Source: www.nytimes.com
[HPI note: This law ruling will possibly affect future decisions on who is, and is not, a Hindu in UK law.]
LONDON, ENGLAND, December 17, 2009: Britain’s Supreme Court declared Wednesday that it was illegal for a Jewish school that favors Jewish applicants to base its admissions policy on a classic test of Jewishness — whether one’s mother is Jewish. “One thing is clear about the matrilineal test; it is a test of ethnic origin,” Lord Phillips, president of the court, said in his majority opinion. Under the law, he said, “by definition, discrimination that is based upon that test is discrimination on racial grounds.”
The decision, by Britain’s highest court, brings an end to a case that has exposed deep divisions among Britain’s 300,000 Jews and forced the judiciary to consider an ancient question at the heart of Judaism: Who is a Jew?
The case concerns the efforts of a 12-year-old boy, known as M in court papers, to be admitted to J.F.S., formerly the Jews’ Free School, one of Britain’s best-performing Jewish secondary schools. Although it is financed by the state, J.F.S., in North London, is allowed by law to give preference to Jewish applicants.

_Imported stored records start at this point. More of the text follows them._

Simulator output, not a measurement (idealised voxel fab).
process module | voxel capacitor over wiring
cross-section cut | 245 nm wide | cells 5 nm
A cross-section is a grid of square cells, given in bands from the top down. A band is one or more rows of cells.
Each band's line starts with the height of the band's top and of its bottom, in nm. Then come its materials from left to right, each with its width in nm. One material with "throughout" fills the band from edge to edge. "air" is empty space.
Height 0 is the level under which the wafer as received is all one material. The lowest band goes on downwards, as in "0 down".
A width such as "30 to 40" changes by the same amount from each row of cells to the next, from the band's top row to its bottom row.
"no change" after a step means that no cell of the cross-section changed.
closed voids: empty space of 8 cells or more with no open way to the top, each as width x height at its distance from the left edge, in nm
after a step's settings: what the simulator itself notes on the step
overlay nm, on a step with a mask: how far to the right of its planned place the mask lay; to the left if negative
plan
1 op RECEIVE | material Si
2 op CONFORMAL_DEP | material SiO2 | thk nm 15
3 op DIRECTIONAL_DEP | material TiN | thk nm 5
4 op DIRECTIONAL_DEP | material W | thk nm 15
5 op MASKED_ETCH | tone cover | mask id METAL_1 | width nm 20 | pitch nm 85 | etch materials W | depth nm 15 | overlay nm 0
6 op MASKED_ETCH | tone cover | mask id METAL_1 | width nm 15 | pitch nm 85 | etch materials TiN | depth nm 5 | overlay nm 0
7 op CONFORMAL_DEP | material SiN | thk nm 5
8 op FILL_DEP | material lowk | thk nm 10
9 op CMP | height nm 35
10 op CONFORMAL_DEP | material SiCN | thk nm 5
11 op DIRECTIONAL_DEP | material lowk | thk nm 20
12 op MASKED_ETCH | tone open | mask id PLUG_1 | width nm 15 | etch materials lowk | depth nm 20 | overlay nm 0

But its definition of Jewishness is the Orthodox one, set by the chief rabbi of the United Hebrew Congregations of the Commonwealth. Though M is an observant Jew whose father is Jewish and whose mother is a Jewish convert, he is not considered a Jew by the school because his mother converted in a progressive, not Orthodox, synagogue.
“The ruling represents a definitive end to six decades of exclusion of children who are devout in their Jewish faith, but considered by some to be not quite Jewish enough to enjoy the benefits of their community’s leading faith school,” John Halford, a lawyer for M, said in a statement.